All The Light We Cannot See

All The Light We Cannot See

All The Light We Cannot See by Anthony Doerr. A very good book. Set in Paris, Saint Malo, Germany and Russia, it follows the lives of a few main characters just before, during and after WW2. The main story culminates with the fire-bombing of St Malo in August 1945. The main characters are a blind girl (who survives the terrifying fire-bombing), her father and great-uncle; a very young German soldier (radio-tracking private), his sister and his giant sergeant; a large diamond; and a German sergeant major who is tracking it.

The story is very well crafted, interweaving threads in very short chapters from before the war with equally short chapters of the bombing. We get to appreciate the restricted life and terror of blind Marie-Laure and extraordinary love and care given her by her locksmith father; her agrophobic radio wizard great-uncle (shell-shocked from WW1); the conform or die education of orphan (also radio wiz) German Werner and his sister Jutta; the hopelessness and mindless violence of the German army; the systematic and determined brain-washing of Germany leading up to and during WW2 (to question is to die); the violence towards anyone different in German education; the bravery of a very few in the French resistance of St Malo. And yet, through all this violence and hopelessness, we have a few gentle people attempting to hold onto beauty and remain their own self.

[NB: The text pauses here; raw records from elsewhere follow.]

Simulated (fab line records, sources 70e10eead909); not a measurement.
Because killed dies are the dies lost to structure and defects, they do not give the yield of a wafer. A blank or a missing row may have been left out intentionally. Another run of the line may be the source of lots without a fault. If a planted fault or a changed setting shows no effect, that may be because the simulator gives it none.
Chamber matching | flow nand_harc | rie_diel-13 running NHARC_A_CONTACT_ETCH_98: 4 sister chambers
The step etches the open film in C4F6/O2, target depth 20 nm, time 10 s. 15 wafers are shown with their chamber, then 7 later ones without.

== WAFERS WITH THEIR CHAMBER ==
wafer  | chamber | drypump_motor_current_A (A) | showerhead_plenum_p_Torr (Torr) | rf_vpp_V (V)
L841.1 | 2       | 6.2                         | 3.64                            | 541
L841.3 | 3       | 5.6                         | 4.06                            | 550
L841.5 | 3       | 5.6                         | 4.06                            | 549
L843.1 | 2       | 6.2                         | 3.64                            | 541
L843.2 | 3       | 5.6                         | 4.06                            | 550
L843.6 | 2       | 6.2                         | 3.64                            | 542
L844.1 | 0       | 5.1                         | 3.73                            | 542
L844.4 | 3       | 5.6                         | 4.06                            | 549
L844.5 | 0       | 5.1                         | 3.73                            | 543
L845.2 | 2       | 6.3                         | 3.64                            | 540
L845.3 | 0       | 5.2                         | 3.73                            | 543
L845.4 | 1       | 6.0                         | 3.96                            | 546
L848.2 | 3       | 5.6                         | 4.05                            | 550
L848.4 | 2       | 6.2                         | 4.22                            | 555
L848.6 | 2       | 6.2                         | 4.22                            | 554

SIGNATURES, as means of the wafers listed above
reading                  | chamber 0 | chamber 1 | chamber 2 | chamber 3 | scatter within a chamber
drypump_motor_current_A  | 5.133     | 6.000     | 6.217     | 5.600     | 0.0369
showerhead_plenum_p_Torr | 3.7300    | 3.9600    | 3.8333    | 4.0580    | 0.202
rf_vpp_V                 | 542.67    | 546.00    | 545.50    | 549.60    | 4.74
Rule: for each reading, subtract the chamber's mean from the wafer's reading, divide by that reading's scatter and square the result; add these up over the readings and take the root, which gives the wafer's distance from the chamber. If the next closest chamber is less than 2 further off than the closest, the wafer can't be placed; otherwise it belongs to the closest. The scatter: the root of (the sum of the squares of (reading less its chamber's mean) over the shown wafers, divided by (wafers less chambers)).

I think that Doerr captures extremely well the mix of violence, love, beauty and gentleness. A contrast between the mindless violence of Germans and the love and caring of several people for Marie-Laure. For me, this book is almost the equivalent of ‘All Quiet on the Western Front’, though with civilians in the mix and a blind one at that. Some (maybe the majority) join in the mindless violence without a second thought; others strive to get through each day as well as they can – not bravery, just coping.

Doerr maintains a very nice line of tension throughout the book, with a constant threat of death hanging over everyone from the war and from the curse of the diamond. Interleaving the timeline of the story helps keep the tension.

Three chapters at the end bring the book to the modern day. I still do not know how Germany went from the brain-washed goose-stepping, slaughtering, fuerer worshipping nation of WW2 to the Germany of today. A switch is switched?

It is worth exploring the title ‘All The Light We Cannot See’: the blind girl is obvious (she does not see light); radio plays a large part in the story – a form of light that we cannot see; the young German who is smashed up during training because he says ‘no’ and will never see the light of his birds again; after WWI her uncle locks himself inside his house – yet emerges to deliver messages for the French Resistance; the true diamond reflects light in certain way. Also enlightenment and darkness are also themes.